Project

General

Profile

Actions

Idea #14484

closed

[API Server] Return collection size and number of files in collection record

Added by Tom Morris about 6 years ago. Updated about 3 years ago.

Status:
Resolved
Priority:
Normal
Assigned To:
Eric Biagiotti
Category:
-
Target version:
Start date:
03/28/2019
Due date:
Story points:
1.0
Release relationship:
Auto

Description

Add database columns (file_count, file_size_total?)

Update in a migration (avoid updating too many rows in a single transaction -- see #13752, af1125bd1)

Use sum of listed file sizes (as opposed to sum of sizes of distinct blocks, etc.)

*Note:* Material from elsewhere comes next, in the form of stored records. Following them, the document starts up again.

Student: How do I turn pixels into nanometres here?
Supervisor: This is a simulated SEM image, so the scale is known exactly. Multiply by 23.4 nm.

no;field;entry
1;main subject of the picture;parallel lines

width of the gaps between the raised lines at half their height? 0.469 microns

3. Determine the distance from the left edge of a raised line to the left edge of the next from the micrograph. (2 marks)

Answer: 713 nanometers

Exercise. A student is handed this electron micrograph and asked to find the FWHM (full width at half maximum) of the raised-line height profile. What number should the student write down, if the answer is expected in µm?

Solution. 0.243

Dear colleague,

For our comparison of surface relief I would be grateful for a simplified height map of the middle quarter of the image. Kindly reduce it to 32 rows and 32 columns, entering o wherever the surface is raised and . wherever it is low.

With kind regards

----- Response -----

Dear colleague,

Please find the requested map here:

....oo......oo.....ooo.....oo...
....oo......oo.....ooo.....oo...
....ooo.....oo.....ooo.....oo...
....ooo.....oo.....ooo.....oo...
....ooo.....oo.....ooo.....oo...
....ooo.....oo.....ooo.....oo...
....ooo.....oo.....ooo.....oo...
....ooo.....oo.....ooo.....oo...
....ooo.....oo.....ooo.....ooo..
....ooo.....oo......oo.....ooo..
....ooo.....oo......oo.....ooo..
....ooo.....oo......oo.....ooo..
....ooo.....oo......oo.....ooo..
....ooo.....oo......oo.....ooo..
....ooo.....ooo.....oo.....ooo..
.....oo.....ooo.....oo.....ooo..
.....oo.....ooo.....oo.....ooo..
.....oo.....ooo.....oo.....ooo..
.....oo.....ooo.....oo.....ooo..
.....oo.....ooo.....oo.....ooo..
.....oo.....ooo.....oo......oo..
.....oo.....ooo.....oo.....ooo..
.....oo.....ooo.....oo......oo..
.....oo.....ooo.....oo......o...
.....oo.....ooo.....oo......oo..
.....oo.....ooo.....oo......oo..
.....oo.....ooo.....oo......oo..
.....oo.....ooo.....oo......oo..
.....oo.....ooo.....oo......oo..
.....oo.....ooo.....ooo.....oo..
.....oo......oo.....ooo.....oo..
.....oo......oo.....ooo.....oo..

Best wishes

Subtasks 1 (0 open1 closed)

Task #14897: Review 14484-collection-record-updateClosedLucas Di Pentima03/28/2019Actions

Related issues 1 (0 open1 closed)

Related to Arvados - Idea #15093: Work with Ops to decide best DB migration strategy for collection file count & sizeResolvedWard VandewegeActions
Actions #1

Updated by Tom Morris about 6 years ago

  • Status changed from New to In Progress
Actions #2

Updated by Tom Clegg about 6 years ago

  • Description updated (diff)
Actions #3

Updated by Peter Amstutz almost 6 years ago

  • Status changed from In Progress to New
  • Target version changed from To Be Groomed to Arvados Future Sprints
  • Story points set to 1.0
Actions #4

Updated by Tom Morris almost 6 years ago

  • Target version changed from Arvados Future Sprints to 2019-03-13 Sprint
Actions #5

Updated by Eric Biagiotti almost 6 years ago

  • Assigned To set to Eric Biagiotti
Actions #6

Updated by Tom Morris almost 6 years ago

  • Release set to 15
Actions #7

Updated by Eric Biagiotti almost 6 years ago

  • Target version changed from 2019-03-13 Sprint to 2019-03-27 Sprint
Actions #8

Updated by Eric Biagiotti almost 6 years ago

  • Status changed from New to In Progress
Actions #9

Updated by Eric Biagiotti almost 6 years ago

Approach:

  • Create a migration that will create the columns file_count, file_size_total and populate them with the number of files in the collection (integer DEFAULT 0 NOT NULL) and the sum of the files listed sizes (decimal DEFAULT 0.0 NOT NULL) respectively.
  • Update models/collection.rb to include the new columns
  • When files are added/removed, update the collections file_count and file_size_total columns.
  • Add corresponding INSERT to schema_migrations table in structure.sql
  • Create/Modify tests
  • Update documentation

Questions:

  • During the migration, I can get the files and their sizes from the manifest text. Do I have to parse this manually, or is there an object I should be instantiating?
  • When files are added to a collection, where in the code does the manifest get altered? I'm assuming this is the same place that I want to update the [file_count, file_size_total] columns.
Actions #10

Updated by Lucas Di Pentima almost 6 years ago

Eric Biagiotti wrote:

  • Create a migration that will create the columns file_count, file_size_total and populate them with the number of files in the collection (integer DEFAULT 0 NOT NULL) and the sum of the files listed sizes (decimal DEFAULT 0.0 NOT NULL) respectively.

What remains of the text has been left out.